Welcome to my asylum for ideas and thoughts on movies, politics, culture, and all things Bruce Springsteen.

Friday, June 08, 2007

Finis

All six hundred and fifty-someodd of them walked up, gathered their wits, shook hands with dignitaries and took their dipolomas to their seats. Tonight's two-hour ceremony was long, boring and ultimately rewarding to watch some of my favorite students make the transition from adolescence to adulthood with the moving of a tassel. How difficult to have one's worst year of his career and some of the most rewarding students...and yet I walked away with a sense of relief that the summer awaits. Class of 2007, many of you had better wake up, grow up and understand just what is required of you if you want to succeed as adults; those of you off to university or work who have their heads on straight, you are destined for a journey of ups and downs but one of challenge and success.

I continue to be amazed at the sheer power and intensity of the Live In Dublin set from Bruce and his seventeen-piece band. Timeless music delivered with the energy of a man who should be thirty years younger. A die-hard fan knows when the music is good when the seemingly old-fashioned folk songs rival the depth and emotional intensity as the Bruce-penned classics.

What's in store for the next several weeks? Hopefully an establishment of routine for the adults; I'd like to read a little bit in my back yard with my son playing and my babies sleeping. I'm looking forward to my brother and his family visiting in just a couple weeks. Camping.

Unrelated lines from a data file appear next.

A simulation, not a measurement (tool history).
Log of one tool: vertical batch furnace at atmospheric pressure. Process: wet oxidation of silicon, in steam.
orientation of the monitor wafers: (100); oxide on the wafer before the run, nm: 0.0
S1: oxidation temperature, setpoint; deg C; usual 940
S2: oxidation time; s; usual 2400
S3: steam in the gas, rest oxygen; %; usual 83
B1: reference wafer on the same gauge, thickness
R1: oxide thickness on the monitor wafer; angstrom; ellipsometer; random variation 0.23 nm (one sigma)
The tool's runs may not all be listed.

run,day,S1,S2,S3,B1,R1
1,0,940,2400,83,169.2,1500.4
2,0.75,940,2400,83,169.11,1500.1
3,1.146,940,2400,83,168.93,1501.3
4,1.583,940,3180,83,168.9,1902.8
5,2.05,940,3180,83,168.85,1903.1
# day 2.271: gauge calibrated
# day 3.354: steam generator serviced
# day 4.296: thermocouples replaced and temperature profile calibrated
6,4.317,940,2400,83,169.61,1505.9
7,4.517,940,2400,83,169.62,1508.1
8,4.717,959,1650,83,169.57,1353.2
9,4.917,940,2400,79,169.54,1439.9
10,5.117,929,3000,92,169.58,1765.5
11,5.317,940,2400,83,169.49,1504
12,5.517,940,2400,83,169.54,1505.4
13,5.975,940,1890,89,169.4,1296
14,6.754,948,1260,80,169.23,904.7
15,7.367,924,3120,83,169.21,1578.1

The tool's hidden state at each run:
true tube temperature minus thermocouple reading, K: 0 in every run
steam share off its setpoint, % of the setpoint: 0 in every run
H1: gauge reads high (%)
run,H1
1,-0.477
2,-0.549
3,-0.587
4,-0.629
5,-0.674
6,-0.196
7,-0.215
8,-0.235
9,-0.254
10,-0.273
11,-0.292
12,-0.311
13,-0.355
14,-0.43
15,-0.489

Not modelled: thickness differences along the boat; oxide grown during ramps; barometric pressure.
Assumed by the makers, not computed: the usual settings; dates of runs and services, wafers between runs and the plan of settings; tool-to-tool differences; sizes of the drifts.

The wheels continue to come off for the Bush Administration as a series of further setbacks show just how defunct and rudderless the current president is. Monday's no-confidence on the attorney general, the "war czar's" casting doubt on presidential decisions regarding the troop surge, the Chairman of the Joint Chiefs resigning, the reports from Iraq, Russia and Europe that U.S. image and foreign policy is being dictated by hard-line warmongers from the Vice President's office. Scooter Libby's sentencing. Listening to David Broder today sickened me. This columnist, spouting that Libby was too harshly sentenced, believes that the root of the conviction is apparently an over-zealous special prosecutor. And yet, what ultimately this case focusses on is the Bush Administration's straw-man argument for war and the length to which it will punish those who disagree, albeit from a position of moral and factual strength. This political party that seized control of the government six and a half years ago on the premise of ethical superiority, is simply just another putsch with propaganda as weapon. What will the legacy of the GOP/Bush domination of the federal government in the first decade of the twenty-first century? Let's assess: health care? Immigration? Productive foreign policy? Productive domestic policy? Lessening of middle- and working class stress?